An estimated 1.2 million tax returns filed in 2007 reported wages earned by taxpayers who used another taxpayer's Social Security number, according to a new government report.

Many tax returns are filed by individuals who have used another person's name and Social Security number at work, but then filed federal returns using their own names and assigned individual taxpayer identification numbers. This often occurs with illegal immigrants. But when collection actions are taken on the account of the legitimate holder of the Social Security number, tax complications can occur for both the legitimate holder and the individual who used another person's Social Security number.

A new report by the Treasury Department's Inspector General for Tax Administration found that the Internal Revenue Service cannot currently identify such identity theft cases. TIGTA conducted a review when it learned that individuals using another person's Social Security number at work had their wages attached by the IRS to satisfy a tax debt associated with the tax accounts of the legitimate holders of the Social Security number.

ITINs are intended to provide tax identification numbers to resident and nonresident alien individuals, but do not change an individual's immigration status.
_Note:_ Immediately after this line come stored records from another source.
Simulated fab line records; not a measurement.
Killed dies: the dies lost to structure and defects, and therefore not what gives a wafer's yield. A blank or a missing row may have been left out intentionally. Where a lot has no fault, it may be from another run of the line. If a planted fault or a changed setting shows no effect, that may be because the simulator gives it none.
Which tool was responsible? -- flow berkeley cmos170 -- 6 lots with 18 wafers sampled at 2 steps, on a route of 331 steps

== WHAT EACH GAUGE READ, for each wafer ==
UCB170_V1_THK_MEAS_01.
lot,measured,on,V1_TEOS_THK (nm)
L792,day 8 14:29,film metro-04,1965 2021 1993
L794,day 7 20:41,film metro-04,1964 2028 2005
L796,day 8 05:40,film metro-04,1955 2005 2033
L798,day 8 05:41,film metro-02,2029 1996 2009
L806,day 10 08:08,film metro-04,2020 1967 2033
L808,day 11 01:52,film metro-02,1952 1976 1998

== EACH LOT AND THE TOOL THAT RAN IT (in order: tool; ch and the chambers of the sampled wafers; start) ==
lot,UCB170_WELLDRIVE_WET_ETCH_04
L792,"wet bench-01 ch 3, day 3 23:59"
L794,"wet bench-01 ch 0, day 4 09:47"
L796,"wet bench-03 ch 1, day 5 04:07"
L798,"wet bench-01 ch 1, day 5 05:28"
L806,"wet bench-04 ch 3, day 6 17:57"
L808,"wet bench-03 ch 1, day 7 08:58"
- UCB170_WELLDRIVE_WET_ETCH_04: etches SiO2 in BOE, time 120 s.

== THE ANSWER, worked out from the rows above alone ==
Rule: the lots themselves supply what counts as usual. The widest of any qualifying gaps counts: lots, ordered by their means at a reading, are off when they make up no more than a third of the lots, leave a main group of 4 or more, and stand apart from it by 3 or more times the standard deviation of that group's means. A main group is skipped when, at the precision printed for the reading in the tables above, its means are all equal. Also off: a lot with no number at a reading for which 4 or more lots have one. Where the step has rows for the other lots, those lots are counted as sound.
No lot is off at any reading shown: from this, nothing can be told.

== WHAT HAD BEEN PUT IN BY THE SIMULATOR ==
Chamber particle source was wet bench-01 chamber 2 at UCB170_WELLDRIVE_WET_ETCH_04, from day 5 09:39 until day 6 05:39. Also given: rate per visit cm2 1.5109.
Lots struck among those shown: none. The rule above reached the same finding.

TIGTA assessed whether the IRS has procedures to effectively handle collection issues related to ITINs. It found that the IRS lacks internal guidelines for its employees to follow to assist either the taxpayer whose wages are being attached or the legitimate holder of the Social Security number (who may be the victim of identity theft).

TIGTA recommended that the IRS alert taxpayers that their identity may have been compromised; match ITIN returns with their related reporting returns, such as Wage and Tax Statements (Form W-2); and update guidelines to handle collection issues associated with ITINs. The IRS generally agreed with the recommendations.